NEWS & LETTERS, January - February 2011
World in View
Neo-fascists in Israel
by Gerry Emmett
Dutch Rightist Geert Wilders, who has also visited New York to attack the so-called "Ground Zero Mosque," visited the West Bank settlements last month to declare that Palestinians should leave, to live in Jordan. "There already is a Palestinian state, and that state is Jordan," he lied. Wilders, who sometimes tries to present a reasonable facade, went so far as to say there: "Without Judea and Samaria, Israel cannot protect Jerusalem. The future of the world depends on Jerusalem. If Jerusalem falls, Athens and Rome--and Paris, London and Washington--will be next."
Wilders is attempting to create a reactionary alliance that would include both the European far Right and the American Tea Party Right. The warped history and fantasy apocalypse he expressed on the West Bank catch the exact tones of those movements.
Until the 1980s, official U.S. government policy held Israel's West Bank settlements to be illegal. This was only reversed by the world outlaw, Reagan, at the time of the Begin government's invasion of Lebanon.
The alliance forged with world reaction at that moment has meant one disaster after another for Israel, for Palestinians, and for Lebanon.
At the same time, representatives of four European neo-fascist parties visiting Israel published a so-called "Jerusalem Declaration" supporting Israel's right to self-defense against what they term "Islamic terror"--which in their countries they interpret as any presence of Muslims. Filip Dewinter of Belgium's Vlaams Belang, Heinz-Christian Strache of the Freedom Party of Austria, Kent Ekeroth of the Sweden Democrats, and René Stadtkewitz of the German Die Freiheit all represent the politics of anti-Muslim bigotry that found a home in Europe since Serbia's President Slobodan Milosevic used it so brutally in his own interests.
According to Dewinter, "The Arab-Israeli conflict illustrates the struggle between Western culture and radical Islam."
This latest fascist rewriting of history denies the genuine freedom struggles of the Palestinian people, which have been non-violent and creative, particularly on the West Bank, and have found support among Israeli progressives.

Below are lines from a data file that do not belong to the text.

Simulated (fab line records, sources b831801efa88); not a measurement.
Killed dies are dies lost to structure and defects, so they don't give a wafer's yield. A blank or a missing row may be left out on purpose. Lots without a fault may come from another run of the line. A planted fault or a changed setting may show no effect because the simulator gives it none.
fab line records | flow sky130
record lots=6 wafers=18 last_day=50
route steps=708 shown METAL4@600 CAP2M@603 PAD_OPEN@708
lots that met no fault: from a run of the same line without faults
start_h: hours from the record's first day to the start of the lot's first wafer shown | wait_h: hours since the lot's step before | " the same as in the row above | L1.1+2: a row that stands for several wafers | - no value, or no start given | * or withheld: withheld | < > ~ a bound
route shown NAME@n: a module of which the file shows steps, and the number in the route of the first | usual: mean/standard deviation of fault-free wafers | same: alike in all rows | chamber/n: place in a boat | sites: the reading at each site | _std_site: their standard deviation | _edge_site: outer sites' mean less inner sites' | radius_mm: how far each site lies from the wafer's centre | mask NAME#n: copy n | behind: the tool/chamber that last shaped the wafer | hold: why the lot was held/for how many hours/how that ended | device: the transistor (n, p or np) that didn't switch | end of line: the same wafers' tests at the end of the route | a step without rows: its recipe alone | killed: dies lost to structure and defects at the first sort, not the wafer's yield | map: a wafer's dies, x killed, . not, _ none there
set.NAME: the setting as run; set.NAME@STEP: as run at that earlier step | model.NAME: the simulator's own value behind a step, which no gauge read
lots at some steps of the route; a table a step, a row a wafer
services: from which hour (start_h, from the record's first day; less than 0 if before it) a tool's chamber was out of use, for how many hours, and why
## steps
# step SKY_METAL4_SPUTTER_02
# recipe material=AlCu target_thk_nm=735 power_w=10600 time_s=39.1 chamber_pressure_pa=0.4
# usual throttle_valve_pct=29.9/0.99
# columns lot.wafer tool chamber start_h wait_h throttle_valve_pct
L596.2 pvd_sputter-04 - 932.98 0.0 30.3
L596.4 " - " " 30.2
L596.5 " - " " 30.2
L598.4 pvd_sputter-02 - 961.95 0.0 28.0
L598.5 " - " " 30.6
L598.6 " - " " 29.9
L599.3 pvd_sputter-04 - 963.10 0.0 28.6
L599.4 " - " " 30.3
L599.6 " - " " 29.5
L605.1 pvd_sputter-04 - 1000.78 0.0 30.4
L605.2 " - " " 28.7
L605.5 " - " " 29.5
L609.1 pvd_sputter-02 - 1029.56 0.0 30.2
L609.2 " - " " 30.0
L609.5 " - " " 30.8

This was seen in the outpouring of support following the death of Bil'in resident Jawaher Abu Rahma after she was tear-gassed by the Israeli Defense Forces near protests of the "security" wall on Dec. 31.
It was also seen in the subsequent words of her mother, Sulhia Abu Rahma, "We want to live and not to die. We want to live alongside Israel, but in dignity."
A number of these "freedom-loving" European parties trace their roots to Hitler's Third Reich and post-World War neo-Nazi movements.
Few things could have been more shocking than the coming together of the West Bank settlers, and elements of the Israeli government, with the neo-fascist European Right. It will surely give rise to much soul-searching among thoughtful people in Israel. Israeli newspaper Haaretz correctly pointed out that these European Rightists were "trading in their Jewish demon-enemy for the Muslim criminal-immigrant model" and were visiting Israel to gain "Jewish absolution that will bring them closer to political power."
Apparently, the West Bank settlers, Members of the Knesset and others who participated in these rallies have searched their souls and found nothing there at all, certainly no memory of actual Jewish history, or of the Shoah. Instead they chose to stand with the racist European heirs of Mussolini, Mosley and Hitler.
This sickening alliance is being recreated elsewhere. In Toronto, for example, the thugs of the English Defence League were invited to a rally at the Toronto Zionist Center by the Kahanist Jewish Defense League. This has been rightly criticized by the Canadian Jewish Congress, among other groups.